Michelle Obama at Target: Jackie Kennedy in wigs or Jane Pierce in mourning, First Ladies get Out, About & Undercover

It may seem shocking, but really, it is only unexpected.

First Lady Michelle Obama spotted shopping in a suburban Virginia Target store. AP Photo

Yesterday, after one enterprising photographer and one shocked checkout clerk let the cat out of the bag that First Lady Michelle Obama had spent about a half hour doing something she’s on the record as saying she enjoys doing, the world media made it a headline story. Astounding as it seems given the fantasy that Presidential families loll in the lap of luxury with servants peeling them grapes, the President’s spouse was pushing her own cart and scrutinizing the bargains at a suburban Virginia location of Target.

Had she been doing so at Tiffany’s or Nieman-Marcus rather than the modern middle-class version of what they called a fancy dry-goods store in the days of shopping-addicted Mary Todd Lincoln, it would have been turned into a tale of political consequence instead of curiosity.

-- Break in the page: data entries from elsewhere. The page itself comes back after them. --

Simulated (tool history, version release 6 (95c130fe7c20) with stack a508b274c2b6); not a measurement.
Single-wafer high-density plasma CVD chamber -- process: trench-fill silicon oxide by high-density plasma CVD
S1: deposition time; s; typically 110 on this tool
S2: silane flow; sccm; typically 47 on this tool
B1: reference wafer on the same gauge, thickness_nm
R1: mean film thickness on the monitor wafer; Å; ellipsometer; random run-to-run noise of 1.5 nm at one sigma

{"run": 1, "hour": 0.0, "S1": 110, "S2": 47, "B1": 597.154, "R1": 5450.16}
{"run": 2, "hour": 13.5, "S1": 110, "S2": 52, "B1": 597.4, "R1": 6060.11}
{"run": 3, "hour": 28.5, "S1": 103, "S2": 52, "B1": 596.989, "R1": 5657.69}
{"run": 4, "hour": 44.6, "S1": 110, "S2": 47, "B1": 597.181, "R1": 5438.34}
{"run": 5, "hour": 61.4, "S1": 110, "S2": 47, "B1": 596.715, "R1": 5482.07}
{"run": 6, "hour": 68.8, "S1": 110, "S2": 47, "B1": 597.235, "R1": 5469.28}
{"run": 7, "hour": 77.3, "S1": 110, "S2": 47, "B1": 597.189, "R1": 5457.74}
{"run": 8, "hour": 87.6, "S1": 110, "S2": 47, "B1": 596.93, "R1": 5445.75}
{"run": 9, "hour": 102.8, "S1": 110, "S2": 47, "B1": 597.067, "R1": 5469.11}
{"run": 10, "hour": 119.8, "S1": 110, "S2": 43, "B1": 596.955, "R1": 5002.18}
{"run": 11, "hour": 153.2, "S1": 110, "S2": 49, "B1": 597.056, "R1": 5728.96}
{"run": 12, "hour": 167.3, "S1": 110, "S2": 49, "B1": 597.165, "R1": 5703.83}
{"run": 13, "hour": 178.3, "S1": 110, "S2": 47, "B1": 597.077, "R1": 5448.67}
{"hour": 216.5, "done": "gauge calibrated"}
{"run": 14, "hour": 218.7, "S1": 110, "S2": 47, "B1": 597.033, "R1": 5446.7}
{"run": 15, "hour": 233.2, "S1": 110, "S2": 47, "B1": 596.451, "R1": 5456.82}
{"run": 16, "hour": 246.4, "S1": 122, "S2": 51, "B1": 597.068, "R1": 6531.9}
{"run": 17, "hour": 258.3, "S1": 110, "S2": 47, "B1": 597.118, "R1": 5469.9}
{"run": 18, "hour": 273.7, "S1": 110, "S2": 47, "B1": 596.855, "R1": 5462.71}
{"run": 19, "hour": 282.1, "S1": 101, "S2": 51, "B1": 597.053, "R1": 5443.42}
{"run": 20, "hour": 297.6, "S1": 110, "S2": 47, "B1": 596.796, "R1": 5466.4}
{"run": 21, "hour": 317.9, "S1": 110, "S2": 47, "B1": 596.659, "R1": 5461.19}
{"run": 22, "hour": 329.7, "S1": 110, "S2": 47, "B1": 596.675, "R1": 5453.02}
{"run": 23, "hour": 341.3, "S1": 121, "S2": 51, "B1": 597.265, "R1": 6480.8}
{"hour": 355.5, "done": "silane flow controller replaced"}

The truly eye-popping reality the small story really brings to the nation’s attention is the fact that First Ladies, unlike Presidents, can, do and have been going undercover as well as openly to mix it up with the common man, whether to check out a dress, take a hike, compare the price of beef, take in the  fresh air and even sometimes eavesdrop to hear what’s on the mind of the citizenry.

As First Lady Dolley Madison broke convention to enter a popular men-only oyster house on Capitol Hill and brought along women

In one of the earliest examples of a First Lady being out and about, it even resulted in a small feminist victory. Two hundred years ago, Washington, D.C. was predominantly a man’s town, members of Congress making the grueling trip to the capital city by stagecoach and horseback and living in shared boardinghouse rooms. A certain oyster house on Capitol Hill during the 1810s was known as much for its rowdy vibe as its shucked Chesapeake Bay oysters, with all the backslapping, pipe-smoking, loo-playing (ye’ old form of poker), that was part of the 19th century scene between lobbyists and congressmen. Until the day of reckoning (likely sometime between 1809 and the city’s being burned in 1814) when First Lady Dolley Madison asked no permission and walked through the doors, followed by several other prominent civic-minded women. She had done the same thing in the Supreme Court and Capitol Building itself, inculcating women in politics and integrating the city’s society. It was no one-shot deal, however. Mrs. Madison walked her way up and into the Capitol Hill oyster house on several occasions, and forever after it was open to women. She never said whether she did so to taste the oysters or combat sexism. After all, she played a hard hand of loo, too.

Even amid her deepest depression, the morbid Jane Pierce was curious enough to window-shop in Baltimore.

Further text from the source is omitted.